Many Vermonters think of Canada as a more peaceful nation than the U.S., but a celluloid war has recently broken out in la belle Quebec. Both the late summer Montreal World Film Festival and its mid-autumn counterpart, the Montreal Festival of Nouveau Cinema, have been battling a festival-come-lately. For one thing, the fledgling event will receive money that normally goes to the WFF.
The hostilities began last year. Two government funding agencies withdrew an estimated $1 million in support from the WFF, which has been around for almost three decades, reportedly because founder Serge Losique refuses to allow budget transparency. The grant was given instead to L'Equipe Spectra. This company, responsible for Montreal's annual jazz fest, is now creating a new entity called the Montreal International Film Festival.
Outraged about Spectra's plans to use a name so similar to that of the WFF, Losique has launched a lawsuit to reclaim the lost funding. Meanwhile, he vows to keep going; his 2005 dates are August 27 through September 4.
But the plot thickens: Spectra initially wanted to debut the IFF from October 13 through 23. This would have coincided with the 34-year-old Nouveau, whose director accused Spectra of acting like Wal-Mart. Last week, Spectra changed the dates to September 18-25. That still leaves the city with three festivals in three months.
Some American filmgoers express loyalty for the endangered WFF. "Of all the major international festivals, it is the most haphazardly programmed and eccentric, [but] not without its rewards," says Richard Porton, an editor at the New York-based Cineaste magazine. "Montreal routinely features both important films and forgettable duds."
Chris Booth, a Vermont resident for 11 years before returning to his native England in 2002, once made the trek north every August to the WFF. "The festival doesn't desperately try to get Hollywood blockbusters and trumpet the first showing of a mediocre American film as its great programming triumph," he writes in an email. "It finds undiscovered gems. I wouldn't want to work for Serge Losique or socialize with him, but I would be sorry to see him ousted from the Montreal scene. I owe him too huge a debt of pleasure."
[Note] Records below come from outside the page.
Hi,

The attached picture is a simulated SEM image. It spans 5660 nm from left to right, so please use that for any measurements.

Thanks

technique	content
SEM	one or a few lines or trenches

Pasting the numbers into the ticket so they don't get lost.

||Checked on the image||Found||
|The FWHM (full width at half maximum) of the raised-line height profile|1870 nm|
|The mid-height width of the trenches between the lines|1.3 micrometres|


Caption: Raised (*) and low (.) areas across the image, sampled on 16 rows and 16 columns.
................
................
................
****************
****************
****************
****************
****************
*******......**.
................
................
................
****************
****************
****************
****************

Nonetheless, the WFF's bilingual program guides have always amused Booth: "Then there was the extraordinary film precis, gnomically written in broken English. I remember one that started something like: 'Life was getting difficult in 11th-century Iceland.' What, as opposed to the happy days Icelanders enjoyed in the 10th century?"
Rick Winston, owner of the Savoy Theater in Montpelier, is a long-time fan of the WFF. "If you take a chance there, you'll see a few good things," he suggests. "If you do your homework, you'll see many good things. You come away feeling so enriched."
The Losique operation, in fact, "is an inspiration for the Green Mountain Film Festival," explains Winston, who helps organize that annual March gathering in Vermont's capital city. "What audiences say about us is what our programming committee always says about the experience in Montreal: 'I feel like I've been around the world.'"
Host Ken Peck screens local films on "Reel Independents," a Vermont Public Television program returning to the airwaves this weekend after a seven-month hiatus. The April 15 selection is Beyond 88 Keys: The Music of Michael Arnowitt, a profile of the Montpelier concert pianist by Susan Bettmann of North Middlesex.
Each Friday night at 10 p.m., Peck broadcasts cinematic work and interviews the filmmakers involved. The coming season, which runs through June, will include about 10 episodes.
"I am amazed at how popular the show has become," says Peck, who lives in Charlotte. "People stop me everywhere: at the Weston general store, the Putney co-op, even on top of Mount Abe. But, of all my friends, I only know one couple who actually watch the darn thing. I can't even get it here because the reception is so bad."
Speaking of VPT, the station's woodsy "Outdoor Journal" and 2004 comedy series "Windy Acres" -- directed by Jay Craven of Peacham -- have been nominated for several regional Emmys. Winners will be announced May 7 in Boston.
When I briefly mentioned the Lake Placid Film Festival last week, could it have been the kiss of death? The next day, a press release announced the Adirondack event has succumbed to financial woes. Showcasing movies is indeed a risky endeavor -- though probably not quite as difficult as life in 11th-century Iceland.